By David Cruz
On the congested city streets of Hoboken, the smart commuter knows that two-wheeled transportation is the way to get around, hence the emergence of bike share programs. Jersey City launched its bike share program earlier this month and today neighboring Hoboken unveiled its own program, better, say operators, than the Citi Bike system next door.
“I’m a huge Citi Bike Customer. I just reached my 200th trip in the last two months,” said Tom Glendening, CEO of the urban planning group, E3Think, which helped develop the program.“It’s great, but this is better.”
Better with 29 stations and 250 bikes in a mile-square city. Hoboken’s program, Hudson Bike Share, won’t require you to go to a docking station to get a bike, like Citi Bike. Officials say all the technology to keep track of the bikes and promote interactivity, are contained in the bike, as opposed to the docking station, making it easier to pick up and drop off bikes.
In a city notorious for its two-hour parking limits and busy downtown, the mayor says a bike-sharing program is long overdue.
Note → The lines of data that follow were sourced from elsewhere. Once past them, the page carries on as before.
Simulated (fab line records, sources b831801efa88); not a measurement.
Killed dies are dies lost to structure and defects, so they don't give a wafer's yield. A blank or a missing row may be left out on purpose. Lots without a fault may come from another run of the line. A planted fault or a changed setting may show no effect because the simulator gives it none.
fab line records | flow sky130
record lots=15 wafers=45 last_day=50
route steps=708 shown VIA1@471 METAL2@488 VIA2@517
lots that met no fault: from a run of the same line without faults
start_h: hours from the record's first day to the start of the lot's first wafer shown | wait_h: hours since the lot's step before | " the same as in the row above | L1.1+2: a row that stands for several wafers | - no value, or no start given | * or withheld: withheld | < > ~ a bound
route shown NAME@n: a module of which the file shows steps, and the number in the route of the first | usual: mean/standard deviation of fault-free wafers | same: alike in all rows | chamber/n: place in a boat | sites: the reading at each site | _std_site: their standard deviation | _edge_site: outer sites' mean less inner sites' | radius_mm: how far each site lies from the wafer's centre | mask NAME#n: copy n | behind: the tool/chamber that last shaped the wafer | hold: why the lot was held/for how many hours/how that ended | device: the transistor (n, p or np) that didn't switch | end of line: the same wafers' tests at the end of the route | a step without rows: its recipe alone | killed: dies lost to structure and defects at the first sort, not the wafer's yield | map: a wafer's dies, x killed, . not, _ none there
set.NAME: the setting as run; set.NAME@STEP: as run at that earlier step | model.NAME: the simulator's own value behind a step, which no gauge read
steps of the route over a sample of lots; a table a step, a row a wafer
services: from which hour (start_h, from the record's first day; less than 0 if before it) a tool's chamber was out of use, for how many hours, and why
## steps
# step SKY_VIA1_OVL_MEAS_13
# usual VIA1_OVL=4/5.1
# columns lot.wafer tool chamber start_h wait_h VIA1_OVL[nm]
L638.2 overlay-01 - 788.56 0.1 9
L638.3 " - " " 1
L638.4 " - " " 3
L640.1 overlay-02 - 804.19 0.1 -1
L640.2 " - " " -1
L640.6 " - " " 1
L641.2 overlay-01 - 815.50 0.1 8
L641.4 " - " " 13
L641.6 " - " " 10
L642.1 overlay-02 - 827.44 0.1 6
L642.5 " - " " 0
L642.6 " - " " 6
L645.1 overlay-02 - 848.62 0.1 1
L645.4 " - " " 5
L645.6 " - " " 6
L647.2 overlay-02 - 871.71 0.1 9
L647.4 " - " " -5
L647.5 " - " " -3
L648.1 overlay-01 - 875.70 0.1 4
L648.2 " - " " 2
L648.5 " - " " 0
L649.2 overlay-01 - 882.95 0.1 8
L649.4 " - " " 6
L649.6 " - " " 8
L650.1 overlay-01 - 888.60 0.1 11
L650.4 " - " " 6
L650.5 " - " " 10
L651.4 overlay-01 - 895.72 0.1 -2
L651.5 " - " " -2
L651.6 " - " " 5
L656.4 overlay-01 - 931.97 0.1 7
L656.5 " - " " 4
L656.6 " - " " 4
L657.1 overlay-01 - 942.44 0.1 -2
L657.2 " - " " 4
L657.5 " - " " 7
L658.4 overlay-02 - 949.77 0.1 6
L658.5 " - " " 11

“This is going to give Hoboken residents and visitors a very convenient way to get from anywhere in our city to everywhere they want to go,” said Mayor dawn Zimmer. “It will be great for commuting, for running errands, for recreation purposes, so if, for example, on the western side of the city, and you need to get over to the PATH or the ferry, there’s another convenient way to do that.”
Meaning less cars on the road — a good thing, says hot dog vendor Julio Ortiz, who has to fight for a spot before he sets up shop every morning.
“Yeah, that’s beautiful. No parking over here, you know. The people leave their cars and they come with their bikes. That’s beautiful for the town,” he said. “A lot of people bike over here, all the time. You see? There’s one right now. That’s good for the town and it’s good for your body, good exercise. That’s good exercise, you know.”
First Ward Councilwoman Theresa Castellano says she’s a fan of the new program. “We have a densely-populated urban city,” she said. “We’re a walkable city [but] we need cars, we need buses, we need trucks and so this is an alternative and, you know we see them around town. But this is a more cohesive program and so we’re really happy it will hopefully alleviate some of the traffic we see around town.”
After September, the program will cost residents $95 for the year. The city says it costs them nothing to get it started and they could see ten percent of the profits, although bike-sharing programs around the country have struggled to actually make money. Zimmer says the plan is to build a regional system, with stations in nearby towns, including Jersey City, once this program gets its wheels turning.